The International Labor Organization (ILO) says high unemployment rates are continuing to affect Southeast Asian economies a decade after Asia's financial crisis. The ILO's annual report also says China and India are struggling to provide enough jobs for their growing young populations. Ron Corben reports from Bangkok.

The report says unemployment in Southeast Asia is far higher than it was 10 years ago, with some economies failing to recover fully from the region's financial crisis of the late 1990's.

The report lists the countries of Northeastern Asia as having the lowest unemployment rate in the world. But it says that in Southeast Asia, despite positive economic growth rates, unemployment stood at 6.6 percent last year - compared with 3.7 percent when the Asian economic crisis struck in mid-1997.

Steven Kapsos, an ILO economist in Bangkok, says the economic crisis has left a legacy of high unemployment rates, especially among the young.

"Growth rates have recovered but they haven't reached where they were prior to the crisis," he said. "Unemployment spiked. Youth unemployment rates in Southeast Asia and overall unemployment rates are nearly as high as they've ever been."

The report says that over the past decade, the Southeast Asian labor force has been growing by 2.2 percent a year, and job creation has not kept pace.

Linda Wirth is a director in Manila of the ILO's sub-regional office for Southeast Asia and the Pacific. She says the Philippines especially lags the behind in creating new jobs to match its growing labor pool.

"There are jobs, but they are not enough for the population, for the demand. In fact, recent figures are showing - there's a consensus - that the jobs are falling in the formal economy," she said. "So while jobs are being created, the quality of jobs seems to be getting poorer."

The report does note some bright spots. Cambodia's employment levels have been boosted by strong agricultural production, and booming tourism and garment industries. In Vietnam, private investment and strong domestic demand are providing work for new entrants to the labor market.

China's economic boom has kept urban unemployment relatively low: the government on Thursday put the rate at 4.1 percent. But Kapsos says workers moving from rural to urban areas are creating new pressures.

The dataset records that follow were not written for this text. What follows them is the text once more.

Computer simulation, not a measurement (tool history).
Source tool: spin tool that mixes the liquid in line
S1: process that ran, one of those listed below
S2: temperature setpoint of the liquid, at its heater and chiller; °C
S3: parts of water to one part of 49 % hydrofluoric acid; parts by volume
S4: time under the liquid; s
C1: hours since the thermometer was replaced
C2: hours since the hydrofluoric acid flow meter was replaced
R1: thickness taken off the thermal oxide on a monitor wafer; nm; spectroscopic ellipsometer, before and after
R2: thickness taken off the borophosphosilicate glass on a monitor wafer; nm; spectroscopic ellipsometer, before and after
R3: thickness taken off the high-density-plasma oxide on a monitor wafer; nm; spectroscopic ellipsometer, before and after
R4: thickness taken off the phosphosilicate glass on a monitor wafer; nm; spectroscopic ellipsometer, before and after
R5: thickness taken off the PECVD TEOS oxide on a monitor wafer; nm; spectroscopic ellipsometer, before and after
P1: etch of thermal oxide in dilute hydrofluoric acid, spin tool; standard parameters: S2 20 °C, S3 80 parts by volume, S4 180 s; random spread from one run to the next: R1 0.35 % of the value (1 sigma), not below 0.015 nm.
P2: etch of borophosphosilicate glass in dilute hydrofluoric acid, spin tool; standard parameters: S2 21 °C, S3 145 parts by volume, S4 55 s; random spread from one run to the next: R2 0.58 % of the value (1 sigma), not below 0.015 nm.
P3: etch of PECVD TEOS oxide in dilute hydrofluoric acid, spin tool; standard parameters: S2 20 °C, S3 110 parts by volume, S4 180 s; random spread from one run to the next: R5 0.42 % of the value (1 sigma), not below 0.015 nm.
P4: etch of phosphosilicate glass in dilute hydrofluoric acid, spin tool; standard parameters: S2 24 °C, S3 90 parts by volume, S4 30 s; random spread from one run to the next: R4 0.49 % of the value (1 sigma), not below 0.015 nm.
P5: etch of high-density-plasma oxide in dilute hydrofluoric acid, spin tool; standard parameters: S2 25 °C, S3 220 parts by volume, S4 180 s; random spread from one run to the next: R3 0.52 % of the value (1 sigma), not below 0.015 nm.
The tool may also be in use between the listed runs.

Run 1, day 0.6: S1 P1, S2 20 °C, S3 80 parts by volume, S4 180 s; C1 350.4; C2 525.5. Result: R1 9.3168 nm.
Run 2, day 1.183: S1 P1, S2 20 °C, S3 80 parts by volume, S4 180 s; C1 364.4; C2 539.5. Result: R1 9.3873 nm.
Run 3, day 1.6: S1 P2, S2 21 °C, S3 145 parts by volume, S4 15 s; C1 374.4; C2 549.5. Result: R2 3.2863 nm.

"The question then is what do you do to get these people, who used to be working in the fields, into income-generating activities?" he said. "They may not have the skills to move to the cities, to take up the type of work that's available there."

The ILO says that the growing labor force in South Asia remains that region's main challenge. The region's overall unemployment rate held steady at five-point-two percent in 2006, but the ILO report says young people there are three times more likely to be unemployed than adults.